- 45
* Paolo Caliari, called Il Veronese Verona 1528 - 1588 Venice
Description
- Paolo Caliari, called Il Veronese
- a female allegorical figure
- bears inscription, verso: et la Buona Fortuna: queste due ne portano le due vittorie per mari una se l'altra per tera. Ricevute queste s'entra in Signoria; poi se viene a la Ricchezza; la qual dono la liberalita ... col arme [?] agli huomini Benefitio ... qui si termina con honore la vita, la fama vittorie e forme [?] della maesta con splendore dell'Imperio /... Una donna nuda aggiongi dale una sfera in riposo [?] ala sopra li capelle ... dello Imperio ... mano.;
point of the brush and brown ink and wash, heightened with white on greenish-gray prepared paper
Provenance
Jonathan Richardson, Snr. (L.2184);
De Clementi (?) (L.521a; this mark and the previous one were on the former mount, and are no longer present);
Benno Geiger, his sale, London, Sotheby's, 7-10 December, 1920, lot 367 (as School of Veronese)
Exhibited
Literature
Catalogue Note
Richard Cocke published this as an important addition to the corpus of Veronese's chiaroscuro drawings, pointing out that it was the first such drawing by the artist to have a nude subject. He traces the evolution of the pose to Veronese's interest in the works of Michelangelo, and he relates it to Veronese's own decorations for the Barbaro family villa at Maser. He dates this, and the other chiaroscuro drawings, to the 1550s and believes they were done as independent works of art.

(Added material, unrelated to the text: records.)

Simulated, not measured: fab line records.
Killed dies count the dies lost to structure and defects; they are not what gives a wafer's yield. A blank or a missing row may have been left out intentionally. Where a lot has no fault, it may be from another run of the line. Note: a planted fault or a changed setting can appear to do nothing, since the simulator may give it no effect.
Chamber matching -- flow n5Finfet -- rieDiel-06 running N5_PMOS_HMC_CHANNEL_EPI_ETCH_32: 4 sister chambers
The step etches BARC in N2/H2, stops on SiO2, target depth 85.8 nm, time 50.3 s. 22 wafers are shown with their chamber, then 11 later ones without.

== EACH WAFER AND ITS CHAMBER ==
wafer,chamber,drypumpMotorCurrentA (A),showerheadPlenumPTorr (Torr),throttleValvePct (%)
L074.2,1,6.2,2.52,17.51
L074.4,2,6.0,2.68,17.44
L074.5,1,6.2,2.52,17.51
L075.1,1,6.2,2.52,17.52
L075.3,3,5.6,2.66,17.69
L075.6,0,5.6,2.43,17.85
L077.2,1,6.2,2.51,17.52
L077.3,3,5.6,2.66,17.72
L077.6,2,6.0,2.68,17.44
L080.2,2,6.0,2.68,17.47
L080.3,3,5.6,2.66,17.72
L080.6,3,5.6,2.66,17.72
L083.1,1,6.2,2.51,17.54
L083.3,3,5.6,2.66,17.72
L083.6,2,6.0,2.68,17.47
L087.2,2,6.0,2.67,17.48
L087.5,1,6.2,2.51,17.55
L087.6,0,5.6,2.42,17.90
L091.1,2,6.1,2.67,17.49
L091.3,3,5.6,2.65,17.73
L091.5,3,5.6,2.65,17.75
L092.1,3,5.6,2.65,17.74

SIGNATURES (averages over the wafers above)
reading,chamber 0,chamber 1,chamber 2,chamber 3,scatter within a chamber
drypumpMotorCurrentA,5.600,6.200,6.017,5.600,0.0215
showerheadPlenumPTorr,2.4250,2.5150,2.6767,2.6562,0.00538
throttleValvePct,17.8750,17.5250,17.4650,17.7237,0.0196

Cocke compares the inscription on the verso with those on two other drawings (the Allegory of Fortune in the Städelsches Kunstinstitut, Frankfurt, and the Triumph of Good Repute over Evil in the Albertina, Vienna) and suggests that they were added later by a collector who may have imposed his own interpretation on the subjects; Cocke believes the subject of the present drawing is in fact Providence. Roger Rearick, however, in his Venice exhibition catalogue entry (loc. cit.), identifies the subject as La Fortuna Terrestre and discusses the iconography more closely in relation to the other chiaroscuro drawings of single figures which he believes may have had a literary source. He dates the present drawing circa 1581-2. A copy of this drawing, by Benedetto Caliari, is in the Louvre (see Venice exhibition catalogue, op. cit., fig. 86).